He'd tantalize us each morning with an email outlining his plans for ravishing our taste buds, an email that included a different menu every day, like this one:

Soups: Cream of Asparagus, Savory Mushroom & Lentil

Salads: Thai Noodle, Old-Fashioned Potato Salad, Carrot Dill, Organic Mixed Greens

Entrees: Roasted Turkey Breast with Miso Turkey Gravy and Cornbread Stuffing, Braised Tofu & Eggplant over Brown Rice*

Sides: Candied Yams, Green Beans

Desserts: Apple Pie, Blueberry Tarts, Cherry Pie, Creamy Rice Pudding

Once marketing moved downstairs to the cubicles adjacent to the café, I could see the lunch line begin to form shortly before noon. I always dropped whatever I was doing to be near the front.

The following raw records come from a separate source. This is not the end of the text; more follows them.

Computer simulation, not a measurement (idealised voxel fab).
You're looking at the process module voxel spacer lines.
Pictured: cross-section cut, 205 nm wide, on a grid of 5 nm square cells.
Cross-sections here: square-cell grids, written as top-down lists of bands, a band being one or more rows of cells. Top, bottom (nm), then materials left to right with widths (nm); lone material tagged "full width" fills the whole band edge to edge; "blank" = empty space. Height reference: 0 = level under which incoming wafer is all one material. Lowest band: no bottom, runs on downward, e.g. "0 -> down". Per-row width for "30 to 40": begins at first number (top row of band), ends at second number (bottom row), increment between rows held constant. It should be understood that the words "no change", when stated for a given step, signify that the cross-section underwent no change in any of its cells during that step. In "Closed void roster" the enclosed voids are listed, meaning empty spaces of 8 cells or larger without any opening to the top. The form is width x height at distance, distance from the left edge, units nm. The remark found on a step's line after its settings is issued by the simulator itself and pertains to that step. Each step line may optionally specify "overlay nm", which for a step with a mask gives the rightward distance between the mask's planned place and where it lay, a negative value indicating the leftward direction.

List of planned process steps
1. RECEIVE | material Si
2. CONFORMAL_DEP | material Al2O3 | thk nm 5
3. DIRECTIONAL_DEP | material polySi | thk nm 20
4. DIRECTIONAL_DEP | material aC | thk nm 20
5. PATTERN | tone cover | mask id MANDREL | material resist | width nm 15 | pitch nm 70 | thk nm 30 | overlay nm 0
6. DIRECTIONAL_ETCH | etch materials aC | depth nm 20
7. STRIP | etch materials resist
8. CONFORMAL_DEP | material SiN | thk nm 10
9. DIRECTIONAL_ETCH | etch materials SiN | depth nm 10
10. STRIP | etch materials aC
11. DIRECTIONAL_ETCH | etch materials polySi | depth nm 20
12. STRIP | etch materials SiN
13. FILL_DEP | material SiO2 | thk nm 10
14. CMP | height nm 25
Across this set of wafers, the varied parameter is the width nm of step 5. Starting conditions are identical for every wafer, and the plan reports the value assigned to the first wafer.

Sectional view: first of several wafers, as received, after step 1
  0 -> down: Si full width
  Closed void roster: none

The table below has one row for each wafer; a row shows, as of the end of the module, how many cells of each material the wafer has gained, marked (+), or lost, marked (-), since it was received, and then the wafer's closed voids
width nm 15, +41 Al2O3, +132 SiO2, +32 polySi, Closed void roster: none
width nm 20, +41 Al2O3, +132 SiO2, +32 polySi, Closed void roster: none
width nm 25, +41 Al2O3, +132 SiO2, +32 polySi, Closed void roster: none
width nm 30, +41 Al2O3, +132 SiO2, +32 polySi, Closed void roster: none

"Wait for the bell!" Charlie spat at us if we pushed too far into the café before he was ready. If things weren't going well in the kitchen, it was dangerous to get too close.

"Watch out. Hot soup!" he'd yell, pushing through anyone blocking his access, giant steaming tureen held high. Charlie dashed about, paring knife in hand, madly slicing and dicing last-minute garnishes and loading the breadbaskets, his temper flaring like the gas burners under a fatty stir-fry. Only when everything was in its place would he ring the little hotel check-in bell on the counter signifying that it was safe to begin. The chain gang would shuffle past, serving itself salads and a main course before ambling toward the desserts and the drink cooler. Still, it was better to risk Charlie's wrath than to miss a favorite entrée or some special chocolate confection whipped up in limited quantities. Ops—ever optimizing performance—installed a webcam over the door for a live feed of kitchen conditions, line length, and the intensity of Charlie's agitation.

The six-foot folding tables at which we sat were straight from an office supply store and surrounded by the cheap metal chairs they bring out for overflow crowds at church services and funerals. The implicit protocol was to take the first available seat next to whatever engineer or salesperson or facilities staffer happened to be the last one seated, and then engage them in conversation. Sometimes the resulting dialogues were peppered with German or Chinese or with the equally incomprehensible acronym-laced geek-speak. I feasted on critiques of competitors' releases and detailed descriptions of the esoteric elements of GWS, accompanied by diagrams inked out on paper napkins. I asked naive questions and got sophisticated answers about our technology and our industry, a process that was part of Larry and Sergey's calculus behind offering employees free food in the first place.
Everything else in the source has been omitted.